I think the first response to Richard's editorial is a must read for all interested in this topic as well, as it touches on the nature of game design and how game design can have a distinct impact on the way a story unfolds:
By Sean Riley on April 17, 2010 - 3:58am.
I think there's an element in your analysis that you're forgetting here -- how is the information given to the player? This is also a big part of storytelling, and it's a crucial element in games, where the delivery moreso than other media is more uncertain; audience controlled.
To my mind, Bioshock is a pretty poor example of good writing. Its story is told too often in clumsy fashion; use of audio diaries, ghost sequence flashbacks, etc. By contrast, I'd give Half-Life 2 much higher marks, where its storytelling does come in dialogue, true, but more often than not in the motion around you, broadcasts from Dr. Breen, etc. It's much more fluid and well controlled.
That said, neither would be in my top shelf marks for great game storytelling. Those three would be Ico, Shadow of the Colossus, and Far Cry 2.

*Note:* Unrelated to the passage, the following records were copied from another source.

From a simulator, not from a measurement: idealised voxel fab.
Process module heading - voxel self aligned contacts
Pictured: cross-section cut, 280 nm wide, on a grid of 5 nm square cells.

Ico and Shadow of the Colossus both get the exact same thing right: The story is small, but delivered upfront and then told, endlessly, in the gameplay itself. Ico creates its premise swiftly: The story of two people, trapped in a castle, come to rely upon each other. Then the entire game devotes itself to reinforcing that idea; the usual lack of enemies (and that those enemies who do appear try to separate the two characters) and wide empty spaces, the way that the models are animated to emphasise their togetherness (notice the way save points work, with the characters waking up after having fallen asleep on each other's shoulders; or the way the girl looks at the boy's hand if her hand is held). Shadow of the Colossus creates its faustian bargain (Sixteen lives in exchange for one) and then depopulates its world into only those sixteen, makes those creatures beautiful, and visibly degrades its main character upon each death.
Far Cry 2 understands this model and subverts it slightly by only revealing its point in words halfway in. None the less, it's all told in the gameplay: Give you a clear objective, and then set none of your missions as leading you to completing it, while ramping up the game's brutality and violence in every possible fashion. The player comes to realise the story not through the cut-scenes (which are mostly red herrings) but in gameplay itself. Its Heart of Darkness inspired journey to the dark side is left entirely to the player to realise.
Neither of these have complex storylines, deeply realised characters or plotting twists of the games you praise above, but they resonate thematically, and the more and more I think about it, the more I think this is what games do well. I think we need to think about what good storytelling is in games, because I think it's going to wind up being wholly different to any other medium.
ps. Aquaria, which I have not played, sounds very much like what I would admire. The Path almost got there, but I think the game designers meager programming skills actually got in the way -- The flat forest floor and awkward controls destroyed what would have been an exceptionally powerful theme the game strove to develop: The joy of disobedience.